Baillie Gifford is supporting research at the University of Edinburgh into the ethical challenges that come with the growing use of data and artificial intelligence.
The research program is being supported by a £5 million ($6.6 million) gift from the Edinburgh-based money manager, which will create the Baillie Gifford Chair and Research Programme into Data and AI Ethics at the university. Although independent from the government, the research will help to inform policy, laws and industry standards, the university said in a notice on its website.
The support extends to a new senior research fellowship and up to 18 doctor of philosophy degrees over the next 10 years.
Charles Plowden, joint senior partner at Baillie Gifford, said in an interview that he was approached by one of the academics involved in research at the university a few years ago.
He said the arrangement is "slightly larger in monetary terms and longer" than the firm's previous work with academic institutions, normally around a five-year involvement.
Mr. Plowden said Baillie Gifford will benefit from access to the work being done in the program, either through lectures, talks or working with Ph.D. students, but there are "no conditions attached to our financial support at all."

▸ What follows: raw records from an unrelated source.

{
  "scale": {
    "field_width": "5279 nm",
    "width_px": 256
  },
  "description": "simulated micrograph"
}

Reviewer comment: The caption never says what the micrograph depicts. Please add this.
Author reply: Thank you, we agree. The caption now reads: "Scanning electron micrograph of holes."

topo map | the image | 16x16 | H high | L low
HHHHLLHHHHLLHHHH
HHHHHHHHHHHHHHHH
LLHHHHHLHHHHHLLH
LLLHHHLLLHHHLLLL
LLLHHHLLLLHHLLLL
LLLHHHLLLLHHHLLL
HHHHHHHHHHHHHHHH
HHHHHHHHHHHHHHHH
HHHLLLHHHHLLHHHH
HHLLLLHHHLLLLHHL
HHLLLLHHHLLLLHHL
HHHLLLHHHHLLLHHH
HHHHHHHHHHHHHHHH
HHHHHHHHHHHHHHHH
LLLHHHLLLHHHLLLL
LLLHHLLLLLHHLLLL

The research could include the use and regulation of personal data by industry and government; the understanding and mitigation of the impact of increased automation in the labor market; and the challenge of building an ethical framework for self-driving vehicles, the university said.
"We really are a firm that's driven by curiosity — this is part of that. It's pursuing curiosity," Mr. Plowden added.
The firm has 11 other relationships with academic institutions around the world.